P A U L   B L E Y


New York Times
Arts Section,  pages 29 & 30   Sunday February 13, 2000

“OUT FRONT WHEN JAZZ FREED ITSELF”
by Francis Davis

(Portugese)
 

     A given in much of the literature on jazz is that a player’s sound on his instrument is an extension of his speaking voice, a clue to his personality. The pianist Paul Bley is an exception to this rule. In the 1960’s, on albums like “Footloose,” with the bassist Steve Swallow and the drummer Barry Altschul, Mr. Bley trimmed the outsize emotions of that decade’s jazz avant-garde to fit the more intimate settings of the piano trio - a major conrtibution to jazz, though one initially drowned out by the angry rant of many of Mr. Bley’s contemporaries on saxophone.

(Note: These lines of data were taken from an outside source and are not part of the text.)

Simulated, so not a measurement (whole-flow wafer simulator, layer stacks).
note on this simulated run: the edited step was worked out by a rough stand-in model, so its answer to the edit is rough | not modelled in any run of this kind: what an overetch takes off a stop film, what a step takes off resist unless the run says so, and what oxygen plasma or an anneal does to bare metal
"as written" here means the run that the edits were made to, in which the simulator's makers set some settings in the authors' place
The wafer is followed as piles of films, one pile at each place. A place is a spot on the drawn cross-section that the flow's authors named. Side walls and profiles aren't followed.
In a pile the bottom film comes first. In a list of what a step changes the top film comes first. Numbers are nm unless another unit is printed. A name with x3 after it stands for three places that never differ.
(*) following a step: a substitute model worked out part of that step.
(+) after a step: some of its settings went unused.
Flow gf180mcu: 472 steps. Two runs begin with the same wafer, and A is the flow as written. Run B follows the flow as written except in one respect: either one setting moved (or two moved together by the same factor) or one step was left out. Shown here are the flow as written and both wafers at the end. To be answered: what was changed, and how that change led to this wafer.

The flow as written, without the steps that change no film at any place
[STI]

     At the piano, Mr. Bley seems to weigh each note before delivering it, even when phrasing at a rapid clip; he will often repeat  a phrase, giving it greater emphasis the second time, like someone mulling over what he has just said and deciding it bears immediate repeating, with verbal italics to underscore its importance. Unafraid of silence, Mr. Bley finds ways to make it swing. He is just the opposite in conversation, a nonstop anecdotist with the booming voice and affable manner of a radio disc jockey and an inveterate outsider’s eye for comic detail.



    Paul Bley was a quiet pioneer in a 60’s liberation movement that cut small combos loose from accepted rules of form.

    Mr. Bley was there the night that Ornette Coleman, playing an unusual looking plastic alto saxophone, made his East Coast debut opposite the Art Farmer-Benny Golson jazztet at the Five Spot in Greenwich Village in 1959 - the opening volley in the first revolution to shake jazz since be-bop in the 1940’s.  "Everybody was there, including Miles Davis, who stood talking to the bartender with his back to the stage, as though he was thirsty and just happened to stop in for a drink.” Mr. Bley recalled during a recent interview from his home just north of Woodstock.  Everybody who was anybody in the world of jazz at that time may have been there, but Mr. Bley may have been the only one who knew what to expect from Mr. Coleman and the trumpeter Don Cherry, having played with them regulary in Los Angeles the year before. (They had been members of Mr. Bley’s band along with Charlie Haden and Billy Higgins, the bassist and drummer Mr. Coleman brought to New York.) “When Ornette finished and the jazztet came on, I turned to the bartender and asked him to dance,” Mr. Bley said. “After Ornette, this band that had sounded top-of-the-line just a week before, sounded like the society band at the Hotel Taft.”

    At a time when most musicians were basing their improvised solos as well as their original compositions on the 32-bar, A-A-B-A popular-song format, with its recurring chord changes and clearly delineated choruses and bridge, “Ornette was going straight from A to Z, and nobody knew what hit them,” Mr. Bley said. “They felt threatened. For weeks afterward, I couldn’t walk down Broadway without some musician I knew grabbing me by the elbow and asking me to explain what Ornette was doing.”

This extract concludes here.